It was barely morning, but I was already on to the next step of punishment that Helen had ruled necessary for me. 'You will stand there, you ugly little witch, and you will keep your hands by your sides without moving a fucking muscle, or I will know.' She screwed up her eyes at me behind those huge glasses and added, 'And that'll be your day until your Dad gets home.'
I could feel the welts rising on the skin on the backs of my legs and my back. I was morbidly comforted by the warm glow of my wounds. Beatings always hurt afterwards but not as much as when I received them, and I had got used to that 'after beating' feeling, taking a little comfort in the fact that for now it was over. With my hands by my sides, I surveyed my surroundings and used all the little tricks I had developed to help get me through the hours. I counted the cracks and the tiles. I sang songs in my head – '10 Green Bottles', 'Ye Cannae Shove Yer Grannie aff the Bus' – any song I knew that had lots of verses, and nursery rhymes such as 'Jack and Jill', 'Old King Cole', 'Baa Baa Black Sheep'. I'd do anything to relieve the boredom.
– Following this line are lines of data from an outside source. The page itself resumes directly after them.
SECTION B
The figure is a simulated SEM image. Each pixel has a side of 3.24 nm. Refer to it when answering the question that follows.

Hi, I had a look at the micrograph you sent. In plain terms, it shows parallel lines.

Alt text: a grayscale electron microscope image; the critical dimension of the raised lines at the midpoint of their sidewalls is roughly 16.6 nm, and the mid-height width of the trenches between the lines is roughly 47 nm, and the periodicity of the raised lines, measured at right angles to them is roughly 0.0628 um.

To stop myself from getting numb, I'd step from foot to foot. I'd sometimes stand with one foot on the other. Occasionally, a weevil would work its way out from under the bath and I'd amuse myself as I watched its journey, thinking how lucky it was to have so much freedom. Sometimes I would just close my eyes and listen to all the sounds outside that room: the television, the children playing in the back greens below me, dogs barking and gulls calling. Then I'd be making plans for the things I would do when I finally got away from there. Sometimes I took a risk by going to the toilet because, even though I stood there all day, I was not allowed to use it until I was told to by Helen. Most of the time it was just her in the living room as the boys were out all day.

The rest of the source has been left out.